Background On Tax Reform Plan
The proposal will create a simplified tax system to accelerate job creation and business growth in Louisiana. Despite one of the lowest state/local tax burdens in the country, Louisiana’s tax structure often is poorly perceived because of its complexity. By levying nearly all major tax types including personal and corporate income taxes, Louisiana’s current tax climate results in competitive disadvantages for businesses and individuals by penalizing hard work and increased earnings.
 
The plan will transform Louisiana’s tax system into a model that is simple, stable, and modern. The plan will eliminate two major tax types: personal income tax and corporate income and franchise tax. Eliminating income taxes in a revenue-neutral manner and improving sales tax administration will dramatically simplify Louisiana’s tax system and reduce administrative problems for families and small businesses. The effective start date of the program is January 1, 2014. 
 
The plan will ensure revenue neutrality by:
  • Eliminating~$2.7 Billion in personal income tax and corporate income and franchise tax
  • Eliminating over 200 exemptions, resulting in $114 Million in additional revenue
  • Broadening the state sales tax base and raising the state rate to 5.88%, which will result in ~$2.1 billion in revenue 
  • Maintaining vital local tax offsets and business competitiveness incentives
  • Implementing targeted tax offsets, including a change in the cigarette tax rate, and tightening severance tax exemptions
To keep the sales tax rate as low as possible, the plan will expand the sales tax base to many services that are already taxed in other states in addition to eliminating over 200 current exemptions. Many of these exemptions are no longer relevant since they were related to the personal income tax and/or corporate income and franchise tax. 
 
Reducing the number of tax exemptions has many benefits, including limiting the state sales tax rate increase required to generate sufficient revenue and greater stability in revenues. The sales tax exemptions retained under the plan will help protect low-income residents and also preserve Louisiana’s business competitiveness. These include:
  • Constitutionally protected sales tax exemptions, including food for home consumption, residential utilities, prescription drugs and fuel.  

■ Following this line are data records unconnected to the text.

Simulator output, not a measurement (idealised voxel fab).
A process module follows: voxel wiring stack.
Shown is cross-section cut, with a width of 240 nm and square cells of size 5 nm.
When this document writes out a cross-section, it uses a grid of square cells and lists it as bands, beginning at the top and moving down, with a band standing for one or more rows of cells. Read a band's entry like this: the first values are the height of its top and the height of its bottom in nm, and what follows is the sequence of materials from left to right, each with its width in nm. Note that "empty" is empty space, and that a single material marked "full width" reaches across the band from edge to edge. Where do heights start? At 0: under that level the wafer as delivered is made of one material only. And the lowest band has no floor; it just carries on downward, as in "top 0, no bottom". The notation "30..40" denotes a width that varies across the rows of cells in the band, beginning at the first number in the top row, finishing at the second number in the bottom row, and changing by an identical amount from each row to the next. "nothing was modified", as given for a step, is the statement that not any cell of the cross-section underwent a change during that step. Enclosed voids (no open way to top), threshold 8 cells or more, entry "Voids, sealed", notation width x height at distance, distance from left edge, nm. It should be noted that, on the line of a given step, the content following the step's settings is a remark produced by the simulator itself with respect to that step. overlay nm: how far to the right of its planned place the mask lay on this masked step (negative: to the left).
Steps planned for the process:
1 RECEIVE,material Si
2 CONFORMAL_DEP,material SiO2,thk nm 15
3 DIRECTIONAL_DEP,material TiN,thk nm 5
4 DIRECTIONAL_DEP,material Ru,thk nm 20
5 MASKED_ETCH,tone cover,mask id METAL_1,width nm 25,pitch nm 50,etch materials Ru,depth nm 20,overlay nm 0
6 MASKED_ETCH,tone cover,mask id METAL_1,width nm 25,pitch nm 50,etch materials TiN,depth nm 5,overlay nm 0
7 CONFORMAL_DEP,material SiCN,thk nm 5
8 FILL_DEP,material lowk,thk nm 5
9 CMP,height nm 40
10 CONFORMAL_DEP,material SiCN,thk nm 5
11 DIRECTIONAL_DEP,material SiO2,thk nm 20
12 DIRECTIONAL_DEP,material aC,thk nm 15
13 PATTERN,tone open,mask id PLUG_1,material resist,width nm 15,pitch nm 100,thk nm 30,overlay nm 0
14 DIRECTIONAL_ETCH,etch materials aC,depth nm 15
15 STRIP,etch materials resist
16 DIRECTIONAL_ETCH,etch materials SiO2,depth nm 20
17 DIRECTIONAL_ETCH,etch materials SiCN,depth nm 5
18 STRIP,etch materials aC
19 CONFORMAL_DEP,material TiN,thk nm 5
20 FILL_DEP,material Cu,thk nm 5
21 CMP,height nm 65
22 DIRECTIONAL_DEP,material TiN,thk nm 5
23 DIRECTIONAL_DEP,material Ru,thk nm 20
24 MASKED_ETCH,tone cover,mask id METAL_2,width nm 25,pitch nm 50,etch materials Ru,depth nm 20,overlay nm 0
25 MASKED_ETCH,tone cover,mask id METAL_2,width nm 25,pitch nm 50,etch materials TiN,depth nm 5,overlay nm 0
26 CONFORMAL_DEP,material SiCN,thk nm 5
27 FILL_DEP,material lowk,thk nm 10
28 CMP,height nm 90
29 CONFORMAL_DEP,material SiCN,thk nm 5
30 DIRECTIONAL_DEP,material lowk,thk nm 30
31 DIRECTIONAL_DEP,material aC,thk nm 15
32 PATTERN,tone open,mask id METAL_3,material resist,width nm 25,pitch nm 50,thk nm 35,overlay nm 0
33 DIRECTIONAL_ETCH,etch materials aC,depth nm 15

  • Manufacturing, machinery, and equipment (MM&E), non-residential utilities, farm and agriculture, drilling rigs, vessels greater than 50 tons, tangible personal property for lease or rental, manufacturers’ rebates and trade-in value on new vehicle purchases, and preservation/rehabilitation of historic structures. 
  • Exemptions for vendors compensations 
  • Exemptions for certain non-profit organizations (religious, military, disabled)
  • Sales tax exemptions on purchases whose cost is already borne by the taxpayer: those made by federal, state and local governments. 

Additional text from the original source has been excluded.